Before long, Forest will be taken over by one of the 14 consortiums or individuals who have told the club how they intend taking it out of debt and into successful prosperity. Their answer, of course, is long- term investment. For the moment, the question is whether whoever does take over will be inheriting a Premiership or First Division club.

Frank Clark admitted last night he had no idea when he would get his hands on some money but feared it would be too late to save himself. "The answer should be in our own performances before the takeover, but I want us to win some games before that happens or someone else will be spending the money."

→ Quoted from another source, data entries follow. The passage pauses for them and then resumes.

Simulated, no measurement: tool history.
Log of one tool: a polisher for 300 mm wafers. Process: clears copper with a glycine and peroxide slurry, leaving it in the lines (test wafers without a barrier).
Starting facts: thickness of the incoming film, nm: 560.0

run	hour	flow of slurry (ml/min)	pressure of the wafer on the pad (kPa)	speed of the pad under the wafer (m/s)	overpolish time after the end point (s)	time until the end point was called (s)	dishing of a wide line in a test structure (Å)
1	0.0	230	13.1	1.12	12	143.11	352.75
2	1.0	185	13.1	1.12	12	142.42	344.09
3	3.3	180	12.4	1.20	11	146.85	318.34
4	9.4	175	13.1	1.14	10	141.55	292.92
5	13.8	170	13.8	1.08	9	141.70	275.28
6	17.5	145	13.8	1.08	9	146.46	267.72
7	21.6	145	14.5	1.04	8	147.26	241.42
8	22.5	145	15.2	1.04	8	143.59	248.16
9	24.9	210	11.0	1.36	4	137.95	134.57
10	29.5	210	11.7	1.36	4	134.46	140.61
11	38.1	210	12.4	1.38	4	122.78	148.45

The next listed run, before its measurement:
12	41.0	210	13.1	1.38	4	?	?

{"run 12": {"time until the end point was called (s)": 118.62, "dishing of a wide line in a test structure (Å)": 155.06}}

The last time Forest had a run of 11 games without a win, in 1992-93, they were relegated, so obviously the need was pressing and at first they recognised it when, in the opening 12 minutes, they had the Villa defence scurrying breathlessly.

Jason Lee spurned two of the chances through baffling negligence, but before that Des Lyttle had already narrowly missed sinking the ball into the far corner of goal with his hopeful lob. Lee then met an inviting cross from Ian Woan. Michael Oakes blocked him, but hardly had a moment to admire his work before Lee was coming at him again from beyond the penalty area. This time Oakes moved out bravely but rashly, leaving his goal almost empty. Lee slapped tamely at the ball and by then Carl Tiler had got back to clear from almost on the goal-line.

For 20 minutes, Villa rode their good fortune while Forest regretted their errors even more severely as, from a free-kick just outside their penalty area, the tireless Andy Townsend gently tapped the ball to Dwight Yorke whose shot broke the wall and struck Ugo Ehiogu on the shoulder, leaving the ball loose for Tiler to score off the fingertips of Mark Crossley.

Compensation should have come quickly for Forest but when Dean Saunders' friendly centre arrived in the penalty area, Lyttle lost sight of the ball. The cost of the mistake was not something Forest could afford.

The profusion of incidents belied the poverty of the football. Tommy Johnson set up plenty of openings for Villa while Saunders continued to seek out any number for Forest. When Johnson lifted the ball across the goalmouth, Yorke attempted an exaggerated scissor-kick that cut no ice. Saunders responded, breaking a way through defenders who were appealing for offside but Lee, at the far post, headed unconvincingly and Fernando Nelson cleared off the line.

Yorke soon had some more scissor-kicking practice. After 65 minutes, Townsend's corner saw Tiler loop a header towards Ehiogu, who beat Crossley easily, heading on for Yorke to achieve an ambitious overhead strike. this time it was spectacularly accurate and brought Villa's second goal.

In a forlorn attempt to revive their spirits, Forest called up Bryan Roy. He took an instant dislike to some committed tackling by Ian Taylor whose determination and sound positional sense in midfield should have been an example to Forest, whose second-half commitment was far from convincing.